The OX appears as a representative of the corn-spirit in other parts of the world. At Great Bassam, in Guinea, two oxen are slain annually to procure a good harvest. If the sacrifice is to be effectual, it is necessary that the oxen should weep. So all the women of the village sit in front of the beasts, chanting, “The OX will weep; yes, he will weep!” From time to time one of the women walks round the beasts, throwing manioc meal or palm wine upon them, especially into their eyes. When tears roll down from the eyes of the oxen, the people dance, singing, “The OX weeps! the OX weeps!” Then two men seize the tails of the beasts and cut them off at one blow. It is believed that a great misfortune will happen in the course of the year if the tails are not severed at one blow. The oxen are afterwards killed, and their flesh is eaten by the chiefs. Here the tears of the oxen, like those of the human victims amongst the Khonds and the Aztecs, are probably a rain-charm. We have already seen that the virtue of the corn-spirit, embodied in animal form, is sometimes supposed to reside in the tail, and that the last handful of corn is sometimes conceived as the tail of the corn-spirit. In the Mithraic religion this conception is graphically set forth in some of the numerous sculptures which represent Mithras kneeling on the back of a bull and plunging a knife into its flank; for on certain of these monuments the tail of the bull ends in three stalks of corn, and in one of them corn-stalks instead of blood are seen issuing from the wound inflicted by the knife. Such representations certainly suggest that the bull, whose sacrifice appears to have formed a leading feature in the Mithraic ritual, was conceived, in one at least of its aspects, as an incarnation of the corn-spirit.
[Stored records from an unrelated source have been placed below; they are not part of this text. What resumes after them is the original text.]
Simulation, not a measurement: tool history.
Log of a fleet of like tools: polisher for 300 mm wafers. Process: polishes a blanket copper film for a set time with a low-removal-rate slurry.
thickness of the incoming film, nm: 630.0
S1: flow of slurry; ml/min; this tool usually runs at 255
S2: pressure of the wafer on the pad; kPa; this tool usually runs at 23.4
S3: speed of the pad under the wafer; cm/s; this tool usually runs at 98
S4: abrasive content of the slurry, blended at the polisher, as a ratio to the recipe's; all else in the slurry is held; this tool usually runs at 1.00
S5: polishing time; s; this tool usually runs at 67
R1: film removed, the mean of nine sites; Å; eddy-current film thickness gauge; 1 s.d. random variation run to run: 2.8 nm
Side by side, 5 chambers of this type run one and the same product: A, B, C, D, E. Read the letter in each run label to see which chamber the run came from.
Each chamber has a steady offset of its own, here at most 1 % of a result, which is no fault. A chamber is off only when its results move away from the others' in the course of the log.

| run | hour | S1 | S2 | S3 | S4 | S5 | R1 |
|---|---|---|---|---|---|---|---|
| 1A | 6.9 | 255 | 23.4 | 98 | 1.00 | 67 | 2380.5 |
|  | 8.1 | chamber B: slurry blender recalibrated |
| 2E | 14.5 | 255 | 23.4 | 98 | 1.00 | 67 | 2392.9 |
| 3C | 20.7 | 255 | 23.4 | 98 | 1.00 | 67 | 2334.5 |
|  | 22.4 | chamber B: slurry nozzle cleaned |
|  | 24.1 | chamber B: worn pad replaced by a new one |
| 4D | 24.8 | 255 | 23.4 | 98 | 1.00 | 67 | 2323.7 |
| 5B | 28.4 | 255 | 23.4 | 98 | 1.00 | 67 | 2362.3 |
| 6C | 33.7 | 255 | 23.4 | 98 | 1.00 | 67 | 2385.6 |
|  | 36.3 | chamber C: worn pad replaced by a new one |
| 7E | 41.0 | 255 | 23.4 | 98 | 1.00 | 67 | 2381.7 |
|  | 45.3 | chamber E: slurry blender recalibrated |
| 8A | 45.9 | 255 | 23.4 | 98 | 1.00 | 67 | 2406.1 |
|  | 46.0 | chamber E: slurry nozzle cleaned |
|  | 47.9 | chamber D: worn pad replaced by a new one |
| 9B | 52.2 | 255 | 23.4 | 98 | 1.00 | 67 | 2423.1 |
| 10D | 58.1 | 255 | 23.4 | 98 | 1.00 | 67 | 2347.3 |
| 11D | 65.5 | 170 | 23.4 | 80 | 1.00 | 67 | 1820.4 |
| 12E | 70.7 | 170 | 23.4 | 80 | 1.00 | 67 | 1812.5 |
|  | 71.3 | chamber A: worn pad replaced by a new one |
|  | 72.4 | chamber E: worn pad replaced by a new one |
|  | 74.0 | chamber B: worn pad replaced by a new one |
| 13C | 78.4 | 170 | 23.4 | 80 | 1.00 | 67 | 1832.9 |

Still more clearly does the ox appear as a personification of the corn-spirit in a ceremony which is observed in all the provinces and districts of China to welcome the approach of spring. On the first day of spring, usually on the third or fourth of February, which is also the beginning of the Chinese New Year, the governor or prefect of the city goes in procession to the east gate of the city, and sacrifices to the Divine Husbandman, who is represented with a bull’s head on the body of a man. A large effigy of an ox, cow, or buffalo has been prepared for the occasion, and stands outside of the east gate, with agricultural implements beside it. The figure is made of differently-coloured pieces of paper pasted on a framework either by a blind man or according to the directions of a necromancer. The colours of the paper prognosticate the character of the coming year; if red prevails, there will be many fires; if white, there will be floods and rain; and so with the other colours. The mandarins walk slowly round the ox, beating it severely at each step with rods of various hues. It is filled with five kinds of grain, which pour forth when the effigy is broken by the blows of the rods. The paper fragments are then set on fire, and a scramble takes place for the burning fragments, because the people believe that whoever gets one of them is sure to be fortunate throughout the year. A live buffalo is next killed, and its flesh is divided among the mandarins. According to one account, the effigy of the ox is made of clay, and, after being beaten by the governor, is stoned by the people till they break it in pieces, “from which they expect an abundant year.” Here the corn-spirit appears to be plainly represented by the corn-filled ox, whose fragments may therefore be supposed to bring fertility with them.

On the whole we may perhaps conclude that both as a goat and as a bull Dionysus was essentially a god of vegetation. The Chinese and European customs which I have cited may perhaps shed light on the custom of rending a live bull or goat at the rites of Dionysus. The animal was torn in fragments, as the Khond victim was cut in pieces, in order that the worshippers might each secure a portion of the life-giving and fertilising influence of the god. The flesh was eaten raw as a sacrament, and we may conjecture that some of it was taken home to be buried in the fields, or otherwise employed so as to convey to the fruits of the earth the quickening influence of the god of vegetation. The resurrection of Dionysus, related in his myth, may have been enacted in his rites by stuffing and setting up the slain ox, as was done at the Athenian bouphonia.